Stringer/Sputnik via AP
At some of his speeches in Philadelphia, Bernie Sanders has been met with boos when calling on his supporters to rally behind Hillary Clinton. But at a Tuesday breakfast before the Wisconsin delegation, erstwhile Sanders supporters gave him a standing ovation.
The display of unity was all the more striking because Sanders won the Wisconsin primary in April by more than 10 percentage points, and brought nearly 50 delegates from the state with him to Philadelphia. At a state delegation breakfast Tuesday morning to thank his Wisconsin supporters, Sanders reiterated his call for Democrats to vote for Clinton and defeat Donald Trump in the general election.

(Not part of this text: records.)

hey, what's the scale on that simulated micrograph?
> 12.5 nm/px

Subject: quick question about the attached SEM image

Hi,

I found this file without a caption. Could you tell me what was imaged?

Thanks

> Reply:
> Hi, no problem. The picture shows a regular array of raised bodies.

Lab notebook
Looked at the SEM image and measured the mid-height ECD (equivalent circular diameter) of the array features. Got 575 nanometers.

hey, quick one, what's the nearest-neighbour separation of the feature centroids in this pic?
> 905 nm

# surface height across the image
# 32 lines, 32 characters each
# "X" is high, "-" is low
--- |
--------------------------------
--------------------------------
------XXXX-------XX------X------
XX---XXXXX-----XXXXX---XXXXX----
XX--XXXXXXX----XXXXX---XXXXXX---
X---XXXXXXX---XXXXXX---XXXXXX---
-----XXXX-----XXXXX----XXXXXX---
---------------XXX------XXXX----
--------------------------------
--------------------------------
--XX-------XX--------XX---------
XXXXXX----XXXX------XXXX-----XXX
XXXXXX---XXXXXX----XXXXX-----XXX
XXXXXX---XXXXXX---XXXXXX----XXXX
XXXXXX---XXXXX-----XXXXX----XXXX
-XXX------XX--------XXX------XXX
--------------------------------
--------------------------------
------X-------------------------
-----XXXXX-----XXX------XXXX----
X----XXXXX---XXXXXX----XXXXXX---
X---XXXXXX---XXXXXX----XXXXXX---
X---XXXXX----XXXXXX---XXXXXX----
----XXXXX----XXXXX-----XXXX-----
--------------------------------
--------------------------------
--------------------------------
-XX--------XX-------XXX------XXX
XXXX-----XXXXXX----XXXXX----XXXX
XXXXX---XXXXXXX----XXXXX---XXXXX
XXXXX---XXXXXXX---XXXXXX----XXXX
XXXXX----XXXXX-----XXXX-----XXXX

"We've got to elect Secretary Clinton," Sanders declared. "And we've got to stay focused and force every level of government to focus on working people's issues."
Sanders called on his Wisconsin supporters to think big, not small, and explained his vision to transform his campaign into a political vehicle that elects candidates to everything from the local school board to statewide office. In response, delegates rose to their feet and chanted, "Thank you, Bernie" as he left.
Afterward, Wisconsin Senator Tammy Baldwin told reporters that Sanders is beginning to drive his message home. "While we have big battles, big contests in primaries, ultimately we have to pull together in order to make progress," said Baldwin. "That's the point he made. I think people are hearing that. There will be some detractors, of course, but I think that's coming together."
Wisconsin Democrats are in a weak political position in 2016. The state legislature is controlled by Republicans, and Republican Governor Scott Walker has imposed a draconian conservative agenda on the state that includes drastic cuts to education funding, rollbacks of election and campaign-finance laws, and assaults on the state's labor movement. Republicans hold five of Wisconsin's eight seats in the House of Representatives, and occupy one of its two Senate seats.
While Wisconsin Democrats are presenting a largely united front at the convention, their big challenge will begin the day they go home
: convincing both Sanders supporters and white working class voters now being courted by Trump to both rally behind Clinton, and help give her a Democratic majority in the Senate by re-electing former Senator Russ Feingold, who is running to recapture the seat he lost in 2010.
The state's unions-repeatedly under attack by Walker and state Republicans-are pouring unprecedented resources into the 2016 election as they set out to convince white working class voters that Feingold deserves a second chance, and that Trump is not the answer.
As is the Wisconsin Democratic Party.
"We have the biggest ground game that we've had at this point in a presidential election, and I plan on carrying that all the way through next year so that we keep building on that grassroots organization," Wisconsin Democratic Party chair Martha Laning told the Prospect.
Progressive activists have also started to pivot from rallying behind Sanders to harnessing the energy behind his primary contest as an organizing vehicle for the general election. Spearheading that effort is Wisconsin's Working Families Party, a progressive third party that has become a growing political force in the Northeast. That party has often leveraged power by working within the confines of Democratic politics.
"I, along with entirety of the Wisconsin Sanders delegation, [am] disappointed and frustrated that Bernie is not nominee, but we would not be in [the] spirit of his political revolution if we said this convention is the end," Peter Rickman, who is the leader of the state's Sanders delegates and co-chair of the Wisconsin Working Families Party, told the Prospect. "What we heard was a stirring call to deepen, broaden, and build the political revolution. His vision runs through defeating Donald Trump, and electing Hillary Clinton."
As Rickman explains, Sanders's primary win in Wisconsin was built on the votes of white working class and Millennial voters. The next step, he says, is convincing those Sanders supporters that electing Clinton, along with a Democratic Senate, is key to organizing progressive populists over the long term. After that, the goal will be to re-elect Baldwin and defeat Walker in 2018, says Rickman.
"If we can continue to consolidate and grow this base of Democratic Bernie supporters, that will be the basis to win statewide elections," Rickman says. From there, he argues, the focus can shift to winning big at the state level in 2020, which would allow Democrats to reverse the redistricting that has given Republicans control over the state legislature.
It's something of a test case for whether progressive groups can successfully work within the Democratic Party post-Bernie in the near term, and whether they can build a lasting power center to advance their progressive goals over the long term.